The Metaverse Is an Opportunity for Digital Textile Printers

The era of experiential décor is coming, and you should begin preparing for it now.




AS TRADESHOWS, CONFERENCES, and IRL events continue to heat up, so do brands and companies jumping on the Web 3.0 wagon in the digital world. Most likely, before you even had a chance to comprehend what the metaverse actually is (no shame; same here), some of the biggest names were developing virtual properties, NFTs connected to physical goods, and new ways of advertising in the metaverse through gamification, mostly to younger generations like Gen Z and Alpha. If your head isn’t spinning yet, be prepared as the lines between digital worlds and our physical reality are starting to blur, and it’s not slowing down.

Luxury brands like Gucci are quickly adopting meta-technologies aiming to appeal to younger consumers. Gucci is developing its own virtual real estate in The Sandbox, a decentralized platform within the metaverse. They recently made references of The Sandbox throughout an IRL Milan runway show where they also unveiled a Gucci-Adidas partnership, another powerhouse brand investing in the metaverse. Contrastly, Lowe’s is experimenting with Web 3.0 through its own metaverse platform, or hub, where consumers can download up to 500 product assets to help visualize interiors with furnishings and décor. While the big box retailer doesn’t want to miss out on the meta-momentum, they say, as of now, the metaverse is too much in its infancy for the company to commoditize.

The questions you’re probably asking yourself right now are “What are the implications of digital and physical realities merging and how will this affect my print business, especially wallcovering and interior décor? Will virtual experiences and NFTs be a threat?” Not at all. In fact, similarly to the Gucci-Adidas partnership, think about how digital experiences are opening new, collaborative opportunities for like-minded brands seeking to gain market share with younger generations. As a print service provider, you likely have the means and technology to create fully immersive and experiential events, pop-ups, and collabs that reflect digital in the physical for your clients. Dior’s visual merchandising director, Luca Albero, is pushing IRL boundaries through an immersive retail pop-up in Soho for Baby Christian Dior. Google it yourself and see the stunning underwater ocean-themed experiential designs full of bright pattern on pattern wallcovering, architectural wraps, and hundreds of suspended fish designed with colorful, gestural brush strokes. There’s a cool vintage VW bus wrapped in a coordinating Dior print even my Gen X husband would love! Now is the time to maximize your print capabilities as IRL and URL become juxtaposed experiences.

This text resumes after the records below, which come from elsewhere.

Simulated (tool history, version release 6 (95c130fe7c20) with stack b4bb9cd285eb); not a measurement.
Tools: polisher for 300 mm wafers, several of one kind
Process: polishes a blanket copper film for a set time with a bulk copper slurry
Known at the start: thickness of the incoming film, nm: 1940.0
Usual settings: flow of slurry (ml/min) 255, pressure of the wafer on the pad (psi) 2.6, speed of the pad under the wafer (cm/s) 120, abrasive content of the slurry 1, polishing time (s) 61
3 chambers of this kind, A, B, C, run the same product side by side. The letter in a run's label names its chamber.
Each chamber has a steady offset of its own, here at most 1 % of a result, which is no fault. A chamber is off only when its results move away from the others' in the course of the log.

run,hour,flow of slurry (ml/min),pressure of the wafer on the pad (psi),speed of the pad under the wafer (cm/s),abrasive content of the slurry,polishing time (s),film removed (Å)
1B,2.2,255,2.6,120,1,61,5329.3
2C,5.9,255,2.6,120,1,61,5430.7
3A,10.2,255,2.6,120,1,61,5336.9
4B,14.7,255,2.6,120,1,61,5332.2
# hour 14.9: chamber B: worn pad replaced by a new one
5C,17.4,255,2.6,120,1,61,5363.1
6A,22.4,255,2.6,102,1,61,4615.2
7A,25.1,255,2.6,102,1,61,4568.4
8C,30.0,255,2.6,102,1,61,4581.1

Another angle to consider is how lifestyle brands, sometimes digitally native D2C, are opening brick-and-mortar retail for the first time. Or, how content creators and influencers are developing their own product lines. Take Gwyneth Paltrow’s self-started wellness and lifestyle brand, Goop. Founded back in 2008 simply as a newsletter, Paltrow amassed enough subscribers to turn her project into a product-based company, with a cult following. Recently, Goop announced a new collaboration with its in-house apparel line G. Label and luxury wallpaper brand, Fromental, that includes a nature-inspired mural in various patterns and colorways with matching dresses. Yes, you read that right: wallcovering with matching dresses. (Take all my money!) Paltrow states in Architectural Digest: “We find inspiration for our G. Label collections in all things; from travel to art and nature and, in the case of our latest collaboration with Fromental, in gorgeous hand-painted wallcoverings. Our May collection of G. Label dresses take inspiration from the florals and motifs in our new Goop x Fromental wallcovering collaboration, which brings beauty, life, and a little wit into the rooms they fill.”

Admittedly, while I typically dedicate this column to report on opportunities in home décor and interior design from a traditional lens, with physical and digital worlds colliding and new marketing opportunities bubbling up, there are different angles and opportunities you can create. Promotional and marketing, pop-up events, capsule collections, and collaborations, just to name a few. Print opportunities in the interiors market is never stagnant – it’s moving and evolving – but the key to your success is identifying those opportunities and marketing your wide-format print capabilities in ways that appeal to these types of clients.

Think beyond the wall and into Web 3.0.

Think beyond the wall and into Web 3.0.